Going back some years, Australia rejected a single insolvency regulator for its personal insolvency practitioners on the one hand, and its corporate insolvency practitioners on the other;[1] 90% of whom are registered as both. Separate regulation was maintained and continues.
Even when major harmonising reforms were enacted in 2016, that decision was not revisited. Each of personal and corporate insolvency went its own way in several areas.
One factor in particular dictated this – the nature and capacities of the respective regulators. AFSA comprises the Official Trustee, which administers 85% of Australia’s bankruptcies, as well as a regulatory arm. ASIC is Australia’s corporate regulator, of which insolvency regulation is only a bit part; it has no ‘liquidator’ role comparable with bankruptcy.
Remuneration
Practitioner’s remuneration is one area where the capacities of the regulators have dictated the handling of remuneration assessments.

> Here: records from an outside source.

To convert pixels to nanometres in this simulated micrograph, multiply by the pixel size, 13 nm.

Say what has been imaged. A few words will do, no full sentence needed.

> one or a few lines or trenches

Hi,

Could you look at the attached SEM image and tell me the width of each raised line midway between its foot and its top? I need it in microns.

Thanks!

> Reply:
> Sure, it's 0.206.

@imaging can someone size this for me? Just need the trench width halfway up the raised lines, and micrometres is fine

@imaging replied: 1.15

Just as the regulators and the courts say that insolvency work should be handled at an appropriate level of expertise and cost according to its level of complexity, and proportionately so, so too should determination of insolvency practitioners’ remuneration. It should therefore not require attention at the judicial level unless major disputes or issues of principle arise; and it should be done by those familiar with the process.
AFSA and ASIC
Hence, in personal insolvency, the determining of bankruptcy trustees’ remuneration is given to its regulator, AFSA and this was reinforced in the 2016 reforms.[2] AFSA has a number of policy documents relevant to trustee remuneration and how it is to be assessed. It has also produced a recent report on various issues arising.
But in corporate insolvency, those 2016 reforms left the default task of fixing liquidators’ remuneration with the courts; it was not given to ASIC.[3]
Halifax
The lack of a regulator role in corporate insolvency is evident in numerous decisions of the federal and state courts. The latest decision in Halifax, where the committee of inspection (COI) did not approve the liquidators’ remuneration, is another.[4] Under the law introduced by the ILRA, the court remains the ultimate decider.
A “practical problem” in Halifax was how the liquidators’ remuneration could be determined “reasonably promptly by the Court, having regard to the competing demands on Court resources”. Various options under the Act were proposed and rejected.
The Court had earlier fixed the remuneration of the liquidators as administrators of Halifax AU in the amount of over $1.7m and another amount of $1.1m.[5]
The evidence was that the liquidators’ remuneration in relation to HalifaxAU from May 2020 would be around AUD2-350,000/month; with legal fees approximately AUD3-500,000/month and counsels’ fees around approximately AUD150-400,000/month.
The difficulty encountered was that the committee of inspection (COI) initially avoided assessing the remuneration, but at a subsequent meeting on 25 March 2020, the COI approved it.
“Three of the eight members of the COI did not access the remuneration report prepared by the liquidators and shared with the COI prior to their February and March 2020 meetings”.
The liquidators wanted the Court to devise a better way of having their remuneration approved. They noted that the
“process of presenting remuneration to the COI had proven to be costly and resource-intensive. [They] estimated that the cost of the March 2020 COI meeting, which would been unnecessary apart from the failure of the non-objection resolutions to pass at the February 2020 meeting, at AUD13,000”.
The liquidators therefore sought orders the ‘remuneration method order’, that an independent third party should review the reasonableness of the liquidators’ remuneration.
The Judge took a lateral position and appointed a referee from the Court to undertake the task pursuant to s 54A of the Federal Court of Australia Act 1976 (Cth), as to the reasonableness of the remuneration claims in different time periods according to the law, with a report to be made back to the Court for its decision. For each question, the liquidators were to submit to the referee a remuneration report and a work in progress spreadsheet. The referee is then to give to the Court a report under r 28.66 of the Federal Court Rules, with a copy to the liquidators, within 21 days, or such further time as the Court allows.
That may be one way around addressing the retention of the need for the court to assess practitioners’ bills.
In Use of referees in insolvency litigation I refer to Justice Michael Lee’s encouragement to use referees in insolvency matters, but I also say that removing many matters handled by insolvency practitioners from the need for judicial scrutiny might be a better option – liquidator remuneration being one.
AFSA again, no reasons issued
While an informed regulator or external process might be better, such as that of AFSA, courts do give reasons for their remuneration decisions which have informed the law and practice. AFSA does not publish its reasons, or only on an ad hoc basis, which avoids external scrutiny and does not allow the legal and practice issues to be developed and understood. Trustees whose remuneration is reviewed can publish their AFSA decision; and there is a right to reasons and of judicial review of AFSA’s decisions under the Administrative Decisions (Judicial Review) Act 1977. Neither is an answer.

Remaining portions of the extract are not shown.